GSOC-Week-Seven

2020-07-18

Introduction

This week, I have first tried a 100k-training steps training with embeddings, and it seems that the model could be still improved a little bit. Maybe 120k would be proper.
I’ve principally studied the other paraphrase generation methods, especially the metric of evaluation they used, but unfortunately, none of them could be used with our Paraphraser.
So I created a metric to evaluate the Paraphrasing, which is a combination of Cosine, two edit distances.

The remaining training

Figure BLEU score till 100k training steps

Assessment for Paraphrasing

As our Paraphraser could give several candidates of the paraphrased questions, so an evaluation metric would be necessary to pick up the best one.
There are three criteria in paraphrase generation: Semantic adequacy, fluency, and dissimilarity. I’ve checked several methods that could be used to automatically evaluate the paraphrasing generation: iBLEU, ParaMetric, PEM, PINC.
Some of these should be used with BLEU score, others could be used solely, but unfortunately, none of these could be used in our Paraphraser, because they either need manual alignments, or they need reference sequence to calculate metrics. As a result, I tried to build a “metric” for paraphrasing evaluation on my own.

Self-created Metric

This score is based on 3 other metrics, cosine evaluation, edit distance of sentence, and edit distance of the POS tagging sequence.

$Score = (EDS+EDT)*Cosine\ Similarity$ $EDS = Edit\ distance\ of\ sentence$ $EDT = Edit\ distance\ of\ POS\ tagging\ sequence$

We need to assure that the cosine similarity is greater than 0.7 so that the paraphrased question is not so far from the original one.
Unfortunately, this cosine similarity’s threshold is not perfect, for examples: between What is the death cause of <A> ? and Why did <A> die ? is 0.67, while between What is the number of abbreviation of <A> ? and What are numbers for <A> ? cosine similarity is 0.83. This shortcoming could be solved when we have better sentence representation than Universal Sentence Encoder. (Fine-tuned BERT model)

List of terminologies of POS tags

I used NLTK library to tokenize the sequence and do POS tagging.

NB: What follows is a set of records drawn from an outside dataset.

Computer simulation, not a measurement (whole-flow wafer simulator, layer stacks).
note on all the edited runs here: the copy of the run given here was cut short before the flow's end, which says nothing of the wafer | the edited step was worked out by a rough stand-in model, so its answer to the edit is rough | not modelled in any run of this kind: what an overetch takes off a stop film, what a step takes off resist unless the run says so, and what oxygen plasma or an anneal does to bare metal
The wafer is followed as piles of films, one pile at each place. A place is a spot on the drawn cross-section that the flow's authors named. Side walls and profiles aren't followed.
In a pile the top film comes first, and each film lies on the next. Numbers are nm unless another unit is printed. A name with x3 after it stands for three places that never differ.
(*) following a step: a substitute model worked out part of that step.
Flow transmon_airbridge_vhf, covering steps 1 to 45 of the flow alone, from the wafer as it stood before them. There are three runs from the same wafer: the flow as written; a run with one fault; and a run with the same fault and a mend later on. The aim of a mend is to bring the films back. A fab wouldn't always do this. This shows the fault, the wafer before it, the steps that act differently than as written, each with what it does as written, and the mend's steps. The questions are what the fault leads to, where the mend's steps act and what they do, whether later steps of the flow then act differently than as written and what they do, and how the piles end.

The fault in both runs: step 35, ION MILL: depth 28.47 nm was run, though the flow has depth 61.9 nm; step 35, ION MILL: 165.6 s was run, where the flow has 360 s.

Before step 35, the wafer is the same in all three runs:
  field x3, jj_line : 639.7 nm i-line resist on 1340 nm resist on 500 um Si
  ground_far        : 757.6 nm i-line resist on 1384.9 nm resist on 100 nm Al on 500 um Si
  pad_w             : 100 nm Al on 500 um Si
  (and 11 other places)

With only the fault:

Part of the list of POS tags in NTLK

I only make use of NNP in this list to ensure that the paraphrased questions don’t generate other proper noun, but only XYZ.

WP - Wh-pronoun - what
VB - Verb, base form
VBD - Verb, past tense
VBG - Verb, gerund or present participle
VBN - Verb, past participle
VBP - Verb, non-3rd person singular present
VBZ - Verb, 3rd person singular present
NN - Noun, singular or mass
NNS - Noun, plural
NNP - Proper noun, singular
NNPS - Proper noun, plural
IN - Preposition or subordinating conjunction - in

A Universal Part-of-Speech Tagset

The POS tagset is too detailed to calculate the distance, so I used another Universal POS tagset which is more general.

ADJ - adjective
ADP - adposition
ADV - adverb
CONJ - conjunction
DET - determiner, article
NOUN - noun
PRT - particle
PRON - pronuon
VERB - verb
. - punctuation marks
X - other

Similar Idea from the paper

KQA Pro [1], recently published benchmark of complex KGQA, proposed a similar approach with ours which tries to improve the diversity of questions generated with templates. The difference would be they utilize a crowd-sourcing method on AMT, while we try to realize it automatically and directly on the original templates. The paraphrasing process also tries to remove the questions if they confuse the workers.
This human-been effort could solve a lot of problems that I mentioned in our case, like the semantic dissimilarity problem and the fluency of language, but in the meanwhile, it costs a lot, not only money. but also time, manual effort.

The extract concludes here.